Sunday, May 5, 2013

A Woman With A Plan (Prov 31:25)

I posted in October about "moving forward" by setting goals and making a plan to meet them. 
The question that set me off on that one was "How will your life be better next year than it is today?"

At the time, I was shocked to realize how much I'd just been "coasting" through my own life. So I set some goals. Made some plans. I discovered that I'd been afraid that planning ahead meant that in some way I was trying to do God's job. After all, Jesus explicitly said "don't worry about tomorrow." 


However, He also told us to be good stewards of our resources. Undoubtedly our time on Earth is one of our most precious resources. If we're going to use that time well, we have to have an eye to the future. 

Last week a friend asked me what my 5-year plan looked like.

Never in my life have I had a 5-year plan, unless you count graduating from high school. I don't actually think I can take credit for planning that, though. It's not like I had a choice. My parents always made it clear that I would graduate. If anything, it was their plan.

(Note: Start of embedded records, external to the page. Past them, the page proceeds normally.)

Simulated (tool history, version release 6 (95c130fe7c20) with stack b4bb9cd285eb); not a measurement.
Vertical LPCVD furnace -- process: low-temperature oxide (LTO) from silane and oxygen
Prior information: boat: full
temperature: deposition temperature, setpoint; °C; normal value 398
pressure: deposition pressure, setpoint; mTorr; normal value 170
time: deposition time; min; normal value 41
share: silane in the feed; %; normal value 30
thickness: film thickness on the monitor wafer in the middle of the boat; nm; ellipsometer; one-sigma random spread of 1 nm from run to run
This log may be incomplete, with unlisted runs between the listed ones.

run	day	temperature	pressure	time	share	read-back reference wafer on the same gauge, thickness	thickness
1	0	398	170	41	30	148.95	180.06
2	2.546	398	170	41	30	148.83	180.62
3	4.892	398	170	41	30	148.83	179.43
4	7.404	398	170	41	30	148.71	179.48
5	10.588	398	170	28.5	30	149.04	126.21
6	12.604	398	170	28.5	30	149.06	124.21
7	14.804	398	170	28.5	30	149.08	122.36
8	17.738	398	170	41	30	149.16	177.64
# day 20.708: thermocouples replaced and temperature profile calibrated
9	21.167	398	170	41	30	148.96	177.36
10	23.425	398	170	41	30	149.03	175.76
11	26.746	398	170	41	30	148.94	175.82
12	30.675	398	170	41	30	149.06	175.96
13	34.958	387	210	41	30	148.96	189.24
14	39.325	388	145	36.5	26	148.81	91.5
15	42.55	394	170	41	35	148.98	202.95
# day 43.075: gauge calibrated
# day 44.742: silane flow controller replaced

After high school I went to community college for 2 years, because I had a scholarship. 

Then I took a year off. School had always been easy for me. I wanted to really care about my education before I actually started to pay for it. The year off turned into 5. That wasn't planned. It just turned out that college was more expensive than I'd thought.


In year 2 of my "off time" I moved to WA. I was going to stay for two years, then move somewhere else (or return to CO).  I stayed in WA for 13 years.

When I finally went back to college, I had a three-year plan. Finish my degree, then get my teaching certificate (a 5th year program). I really didn't think beyond that. As I came to the end of my program I had a major meltdown over the idea of signing a contract for a year. I din't know if I could commit to working in one school, one district for that long. It took my advisor most of a box of tissues to persuade me that a school-year - 180 days - was well within my comfort zone.


180 days. 10 months. I could do anything for 10 months.With my mentor's advice ringing in my ears, I took a job in a small district I didn't expect to be a good fit.  I stayed there for 7 years.

Turns out I'm better at long-term than I thought I was.

So, now I'm thinking about my five-year plan. 
I'm writing it in pencil, because I've learned that sometimes things change in surprising ways. I know that God's the only one with a clear view of the future. I trust that His plan is the best plan. 

I also know that I can handle Him changing my plans. In October, one of the goals I set for myself was to be jogging in a 5K this spring. Then I broke my leg in December, and had to take that goal off the list (for now). It wasn't the end of the world. I'd never stopped to realize it, but one of my strengths is adapting.


Five years from now-ish... 
I'll be debt-free (except maybe that student loan).
I'll have dozens of new memories of adventures with my family. Parades. Birthdays. Dances. Soccer. TBall. Basketball. Lakes. Beaches.
I'll have a dog who loves to go walking/running with me. Loves taking car trips. Loves my nieces and nephew.
I'll be involved in my local church leadership again.

That's it so far. Not a bad start. 
There's more in my head, but I've still got to separate wishes (travel!) from plans (writing). And I know some things are totally out of my control. But in as far as I am able, I'm going to work to make the future count!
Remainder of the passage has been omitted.